Democratic uncertainty before elections in America and Ukraine
The 2008 U.S. presidential-election campaign has been watched with much anticipation, both at home and abroad. The comparison between Ukrainian and American election campaigns is no longer an emotive...
The 2008 U.S. presidential-election campaign has been watched with much anticipation, both at home and abroad. There’s a woman vice president on the Republican ticket, and an African-American being fielded by the Democrats for the nation’s top job. Whichever party wins, history will be made.
At the same time, history is being undone, a history of civility, of national unity and public trust. Americans have not been so divided since perhaps the tumultuous days of the civil rights movement, and it shows.
At that time, democracy was pushed to its limits, as the exercise of free speech and public assembly was marred by riots and assassinations.
The ethical lines and policy debates, however, were more clear back then. That doesn’t mean that ‘good’ and ‘evil’ were spelled out, but the issues pretty much were. You were either for or against the Vietnam War; sensitive or insensitive to the full enfranchisement of Blacks and other minorities.
To some extent, these issues provided the background for the 1960 presidential race between the promising John F. Kennedy and his more conservative opponent, Richard Nixon.
To paint this year’s election in the same colors is misleading.
The casualties from the Iraq war are a fraction of those from Vietnam, and draftees do not fight modern U.S. wars. As for tensions at home, America’s modern silent majority has a pretty clear conscience, if no longer a clear majority.
Yet, the intensity of this year’s election campaign has an intensity of eruptive proportions: maybe because race is just as much of an issue as ever in America, or because the financial feeding trough doesn’t have enough to feed everyone anymore.
Whatever the reason, the country’s reputation as a vigorous democracy may suffer the biggest loss in this year’s election.
Rumors of voter fraud are already ripe. The Democrats say they want to increase turnout, while the Republics accuse them of signing up everyone from the illiterate to the non-existent.
Although it is tough to top the smear campaigns unleashed by George W. Bush, both McCain and Obama have spent plenty of airtime getting personal.
In this, they have been aided by the country’s anything but objective mass media. Americans have long gotten used to sensationalism in their news broadcasts, but when major TV networks turn into cheering squads for one candidate or another, one has to be concerned for freedom of speech. Opinion polls don’t offer any relief: The numbers flashing before viewers’ eyes are as suspect as they are contradictory. If Mark Twain were alive today, he would have probably said: There are lies, damn lies and election polls (instead of statistics).

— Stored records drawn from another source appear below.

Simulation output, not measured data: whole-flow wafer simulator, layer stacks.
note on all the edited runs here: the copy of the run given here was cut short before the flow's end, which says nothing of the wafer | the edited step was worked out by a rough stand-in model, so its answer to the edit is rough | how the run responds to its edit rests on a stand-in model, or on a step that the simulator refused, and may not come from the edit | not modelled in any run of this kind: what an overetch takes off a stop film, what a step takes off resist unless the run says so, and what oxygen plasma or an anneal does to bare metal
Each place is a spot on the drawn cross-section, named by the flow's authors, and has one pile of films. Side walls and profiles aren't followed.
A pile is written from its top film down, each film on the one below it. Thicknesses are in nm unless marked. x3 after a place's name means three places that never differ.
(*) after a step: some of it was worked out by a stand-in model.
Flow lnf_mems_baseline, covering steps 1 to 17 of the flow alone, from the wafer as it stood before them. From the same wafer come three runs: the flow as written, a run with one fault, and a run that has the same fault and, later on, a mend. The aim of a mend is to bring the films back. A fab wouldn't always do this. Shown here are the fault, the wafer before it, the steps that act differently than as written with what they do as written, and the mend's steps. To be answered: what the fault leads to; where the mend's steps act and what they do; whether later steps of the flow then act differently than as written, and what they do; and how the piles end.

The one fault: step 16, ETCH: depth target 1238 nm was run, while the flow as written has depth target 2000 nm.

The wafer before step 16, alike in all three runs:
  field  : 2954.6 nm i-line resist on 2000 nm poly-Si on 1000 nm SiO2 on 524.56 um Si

Last but by no means least in the list of assaults on democracy is the actions of officialdom. In Ukraine, there is a concept called ‘administrative resources’, meaning the aiding and abetting of a candidate’s cause by his supporters in the government or state apparatus.
Although not unique to Ukraine, the practice appears to be taking hold in America, with state officials coming up with all kinds of curious interpretations of voting rules.
The comparison between Ukrainian and American election campaigns is no longer an emotive vehicle or tactical hyperbole. That would be unfair to Ukrainians, who have come a long way in developing democracy during their country’s 17 short years of independence.
And – let’s remember – Ukraine has come from the authoritative, one-party traditions of the Soviet Union, which U.S. presidents such as Kennedy and Nixon were always making out to be the bad guys.
Indeed, until Ukraine’s internationally televised Orange Revolution, the concept of democracy fit Ukraine like a pair of medium sized Y-fronts on a heavyweight sumo wrestler.
Since then, the country’s media have gone from being all but completely controlled by one power hungry and paranoid political leader to a collection of money hungry and populist oligarchs. And Ukraine’s elections, although painfully frequent and repetitive, more or less express the will of the people.
Nevertheless, free media and fair elections are nothing to look down your nose at. Unlike Americans, Ukrainians have a pretty vivid memory of what life is like without such democratic pillars.
America could use a reminder. Taking into account what happened during the last presidential elections, the country might be well into a downward slide on its democratic beliefs, the same beliefs that it loves to preach to the rest of the world.
Ironically, Ukraine is also in an election year – it’s fifth national poll in as many years. The country just cannot seem to get it right and thus has to keep calling on its citizens to decide. Although costly and potentially destabilizing, repeat elections still represent democracy at work. Ukrainian democracy continues to fight to stay afloat.
This year, however, the elections may not take place at all. And unlike with the 2008 American contest or Ukraine’s own epic 2004 race that led to the Orange Revolution, the voters themselves (much less the global community) don’t seem to be particularly enthusiastic about voting for anyone in Kyiv.
This might mean that the ghosts of Ukraine past such as nasty smear campaigns, a biased media, interfering officials, unreliable polls and fraudulent voting might rise to their former levels. And if they do, they will hardly be recognized as ghosts at all, but instead as the spirit of modern politics as practiced in the world’s most self absorbed democracy of all – Ms. America.
There is little doubt these days that Ukraine and America are seriously divided countries. In Ukraine, the split is historical, linguistic, religious and geopolitical. The country’s center and west look West, while the east and south prefer closer ties to Russia.
In America, a much younger culture but also much older democracy, the divide is less tangible and may even separate members of the same family and certainly those of different generations. All the same, it has chipped away at the country’s once sturdy pillars of civility, public trust and respect for democratic traditions. And so strangely, the political prognosis for both countries is democratic uncertainty.